Please note that this is our initial review of this product. You should also take a look at our follow-up review, in which we re-tested this stain on a different deck material in a different location.
We’d also love to hear your reviews of Benjamin Moore Arborcoat deck stains. Please post your rating below if you’ve used this product, and if you have any pictures of your experience with Arborcoat stain, add them in the comment area with a description.
Detailed Review of Benjamin Moore Arborcoat Stain
All factors have been rated on a 10-point scale.
Appearance After Initial Stain Application: 4
After it dried, the Arborcoat stain gave a “plastic,” unnatural look to the wood. The finished result was a film-forming stain, similar to a varnish. These stain types are definitely prone to peeling in cold-weather states, such as the location of our test deck in Michigan.
Some Arborcoat users have noted that they had better results when applying this stain to a dry 12% non-PT wood deck. While the majority of comments and user experiences have been negative, the application is definitely a factor in the results.
Preventing UV Graying at the 1-Year Mark: 9
We only tested this Benjamin Moore deck stain for 1 year, but it did very well with preventing UV graying. The nanotechnology seemed to fully halt the graying effect. We noticed no color change after 1 year.
Wear/Tear and Peeling: 1
We applied this stain in the summer, and we got a call from the homeowner the following spring to look at the deck. On inspection, we were extremely disappointed. The Arborcoat had peeled significantly on the brand-new pine deck. Patches of the finish had peeled off the wood in strips. You could peel back large sections of stain with your fingers. The product did not seem to have penetrated into the wood at all.
Cost per Square Foot: 5
Arborcoat retails for $59.99 a gallon. Nine gallons were used for the 1,000-square-foot deck at a cost of $0.59 per square foot.

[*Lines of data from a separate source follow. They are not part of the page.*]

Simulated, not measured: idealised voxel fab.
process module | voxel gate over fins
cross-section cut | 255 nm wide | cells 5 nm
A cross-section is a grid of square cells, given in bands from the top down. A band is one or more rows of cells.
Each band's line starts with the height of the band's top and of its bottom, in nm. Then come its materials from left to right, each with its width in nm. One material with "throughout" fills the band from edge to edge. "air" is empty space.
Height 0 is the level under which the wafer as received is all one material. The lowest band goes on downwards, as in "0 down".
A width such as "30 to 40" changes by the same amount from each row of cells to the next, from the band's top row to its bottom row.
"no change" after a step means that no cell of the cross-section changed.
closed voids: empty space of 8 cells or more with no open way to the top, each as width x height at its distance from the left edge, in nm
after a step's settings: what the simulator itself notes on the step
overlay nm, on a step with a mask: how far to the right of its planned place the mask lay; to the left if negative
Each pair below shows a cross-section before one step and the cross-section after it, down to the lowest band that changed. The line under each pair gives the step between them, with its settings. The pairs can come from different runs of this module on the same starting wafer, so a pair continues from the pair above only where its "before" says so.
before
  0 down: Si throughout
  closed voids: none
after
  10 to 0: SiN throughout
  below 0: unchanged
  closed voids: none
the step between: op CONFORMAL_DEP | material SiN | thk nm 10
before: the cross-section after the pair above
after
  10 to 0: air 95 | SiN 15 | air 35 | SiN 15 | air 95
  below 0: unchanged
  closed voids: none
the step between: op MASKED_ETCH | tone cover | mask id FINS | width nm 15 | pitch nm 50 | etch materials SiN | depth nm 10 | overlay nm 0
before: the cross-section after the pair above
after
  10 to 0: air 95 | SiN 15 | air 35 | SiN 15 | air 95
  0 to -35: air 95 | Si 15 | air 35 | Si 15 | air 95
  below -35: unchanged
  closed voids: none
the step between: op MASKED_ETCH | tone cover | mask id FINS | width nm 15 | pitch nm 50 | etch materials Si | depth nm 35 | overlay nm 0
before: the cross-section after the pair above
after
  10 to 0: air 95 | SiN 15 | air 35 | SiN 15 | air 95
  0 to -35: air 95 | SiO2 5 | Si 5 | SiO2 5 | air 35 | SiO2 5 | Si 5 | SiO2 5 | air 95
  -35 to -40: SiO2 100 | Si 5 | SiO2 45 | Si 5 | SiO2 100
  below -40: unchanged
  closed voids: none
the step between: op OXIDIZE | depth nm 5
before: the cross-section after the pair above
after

Preventing Mold/Mildew/Algae: 10
No mold or mildew was present at the one-year mark. The zinc oxide in the formula definitely seemed to help.
Ease of Application: 4
We found the Arborcoat to be difficult to apply. As with most water-based formulas, the Arborcoat dried fast and displayed overlap marks. Adding the clear topcoat did help even out the appearance somewhat. The stain applies like paint and dries on top of the wood. We were skeptical about the appearance and whether the stain would make it through the winter (it did not).
Color-Shifting (Darkening) After 2 Years: 8
There was no visible darkening of the stain except for some dirt that accumulated on top of the finish.
Difficulty of Reapplication: 1
The customer was so displeased with the condition of the deck after less than one year that they requested that the Arborcoat be removed. A traditional deck stain stripper did not remove the stain or topcoat. Power-sanding was needed, which cost the unfortunate consumer a substantial amount of money.
Overall Score: 5.75
Benjamin Moore’s Arborcoat did not perform well in a cold-weather state and on a newly built deck. The unnatural appearance was reason enough not to use the stain, but the peeling and difficulty of removal really were tough to swallow. We’d suggest choosing from our top-rated deck stains instead.
Benjamin Moore Arborcoat Stain Photos
Arborcoat Stain Details
- Where to Buy: Benjamin Moore paint outlets
- Cost: $59.99 per gallon
- Stain Type: Semi-transparent, water-based
- Available Colors: 75 custom colors
- Application Temperature: 40-90 F
- Coats Required: Two, a stain coat and a top clear coat
- Coverage per Gallon: 150-200 square feet in field tests
- Application Tools: Sprayer, pad, brush, roller
- Dry Time: 24-48 hours
- Cleanup: Soap and water
- VOC Compliant: 250 compliant in all states
- Manufacturer: Benjamin Moore
About Our Test Deck
- Deck Wood Type: New pine decking, ACQ
- Deck Square Footage: 1,000 square feet
- UV Exposure: Mostly shade
- How Many Years Tested: 1 year
- Stain Color Used: Cedar
All products tested and results are from our hands-on experience. We offer no guarantee of similar results. Take into consideration that results may differ widely due to different wood types, exposure to UV radiation, and natural weathering.
Frequently Asked Questions About Benjamin Moore Arborcoat Deck Stain
How Long Does Benjamin Moore Arborcoat Last?
We found that Benjamin Moore Arborcoat stain didn’t even hold up for a full year: Less than a year after application, we saw severe cracking and peeling of this Benjamin Moore exterior stain.
Is Arborcoat a Good Stain?
No. While Arborcoat stain scored well in regard to keeping mildew and mold at bay and preventing UV graying and color-shifting, it performed quite poorly in all other areas, such as application, durability, and appearance.
What Sheen Is Benjamin Moore Arborcoat?
Arborcoat stain comes with only a flat sheen option.
Is Arborcoat a Paint or Stain?
Arborcoat is a Benjamin Moore exterior wood and deck stain.
Does Arborcoat Need a Top Coat?
Yes. Benjamin Moore advises to use a topcoat in order to get the most protection possible for your deck. not sue why as this leads to additional peeling.
Is Arborcoat Oil- or Water-Based?
Benjamin Moore Arborcoat we tested is a water-based stain.
Does Arborcoat Solid Stain Need Primer?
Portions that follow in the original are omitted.